Little by little or all at once?

There are two different ways you can invest your money. The first way is to invest a little bit each week. The other is to save up for a few weeks or months, then invest a big chunk all at the same time.

These two approaches might look the same, but they’re actually a bit different. And we reckon the first way is the way to go. Here’s why:

Time, time, time

One of the golden rules of investing is that time is your friend. The longer you invest for, the better your returns are likely to be. You can see this in action by looking at pretty much any fund’s growth over time. Over one year, you can get some good growth, but over 10, 20, or 30 years, you can see some really amazing growth.

We also know that little decisions can have a big impact as they stack up over time, such as our favourite example, compound interest. The same principle applies to time. If you invest $10 a week, your first $10 will have been invested for 10 weeks by week number 10. Your second $10 will have been invested for 9 weeks, and so on. If you saved up and invested $100 all at once after 10 weeks, there is no first $10. You’ve had nothing invested at all until the day you buy shares for $100.

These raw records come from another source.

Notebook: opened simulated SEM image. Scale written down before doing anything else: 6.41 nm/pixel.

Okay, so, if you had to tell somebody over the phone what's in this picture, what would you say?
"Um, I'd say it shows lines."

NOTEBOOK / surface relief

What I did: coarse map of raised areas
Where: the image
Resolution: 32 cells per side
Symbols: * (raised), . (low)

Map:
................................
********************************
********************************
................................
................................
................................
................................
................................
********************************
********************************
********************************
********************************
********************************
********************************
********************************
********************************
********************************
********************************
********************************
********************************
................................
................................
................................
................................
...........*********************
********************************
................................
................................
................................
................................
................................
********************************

This may look small, but it adds up over time. The faster you get your money invested, the more time it will spend in the market—and that’s more time out there working for you.

Dollar-costing

Investing regularly helps protect you from the ups and downs of the sharemarket through dollar-cost averaging. This is the idea that your average price is more important than any one price you pay. If you invest $1,000 at the end of the year, then your average purchase price for the year is going to be whatever the price happened to be on that day. But if you invest $20 a week, your average price may be lower, because you would have picked up some shares when they were cheaper. A lower price means better returns—which ultimately means more money in your pocket!

Make a habit

The other side of this is around habit forming. The more often you do something, the easier it is to keep on doing. As an easy example, think of brushing your teeth (which you hopefully do every day) versus taking your car in for a warrant (every few months). You know to brush your teeth every day, because it’s part of your routine. But you probably need to set a reminder to take your car in for a warrant, or check the sticker on your windscreen to see when it’s due.

So that’s another advantage of investing small amounts, more often—it builds a more regular habit, which means it’s easier to remember and integrate into your day-to-day life.

Take out some of the pain

$10 every week and $100 every 10 weeks are the same amount of money. That’s just maths. But it’s a lot easier to part with $10 than it is to part with $100. Giving up $10 for your savings isn’t giving up much—you could maybe buy a kebab, or a t-shirt from The Warehouse. In the scheme of things, those are fairly easy things to sacrifice.

$100 feels like more of a sacrifice. With $100, you could have a nice meal out, or buy an Xbox game, or even just pay for a big chunk of your grocery bill. Those things are a lot harder to turn down than a kebab!

By investing small amounts, more often, you feel like you’re sacrificing less. We know that a lot of investing habits are driven by emotions, so it’s really important to tune your habits to make sure you’re getting the right feeling out of your decisions.

Wrap it up

So invest small, invest often. Have a think about how much you can afford, then think about what the best frequency is for you. One really easy way is to just set up an automatic payment for the day you get paid—then it’s like your taxes and KiwiSaver in that you never even see it! That way, you’re spending as much time in the market as possible, and you always know you can afford it. It creates a habit, and the sacrifice seems small. All in all—pretty cool.

Ok, now for the legal bit

Investing involves risk. You aren’t guaranteed a return, and you might lose the money you started with. Before investing, you should read your fund’s product disclosure statement. It contains the investment objectives, risks, fees and other information. You should carefully consider this information in relation to your investment time frames and goals.